# Which paint to use? Painting wood trim white



## Darylh

Anytime I go from stained wood to painted wood I always prime with a good oil based primer and top coat with two coats not one. I use Ben Moore paints for almost everthing with no call backs. Just tell them what your doing and ask for high end paint.


----------



## Proulx06

Thanks Daryl. I've never used an oil-based primer. What brand/type do you suggest? And does Ben Moore make an oil-based paint? I guess I've never used anything but latex. Do you have to use oil-based paint over an oil-based primer?

Also, I should have asked this before, but is there any specific brand or type of brush I should use for this?


----------



## Hamilton

Proulx06 said:


> Also, I should have asked this before, but is there any specific brand or type of brush I should use for this?
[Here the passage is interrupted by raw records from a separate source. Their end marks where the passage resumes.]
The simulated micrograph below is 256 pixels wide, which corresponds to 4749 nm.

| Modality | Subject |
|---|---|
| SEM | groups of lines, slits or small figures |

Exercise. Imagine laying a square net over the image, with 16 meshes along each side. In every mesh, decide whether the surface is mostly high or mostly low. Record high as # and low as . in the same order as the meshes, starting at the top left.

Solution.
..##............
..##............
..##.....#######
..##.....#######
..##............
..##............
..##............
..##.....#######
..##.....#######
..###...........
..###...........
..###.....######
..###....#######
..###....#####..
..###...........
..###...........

80% of our brushes are Purdy's. I like white China bristle for oil and polyester/nylon for latex.


----------



## Big Bob

Good advice from above/ Beni Moore is the pros choice. Go to a local dealer.

They will advise pro's and cons oil vs latex per your application.

also two top coats is right. You will waste a lot of time trying to get the first and only coat right.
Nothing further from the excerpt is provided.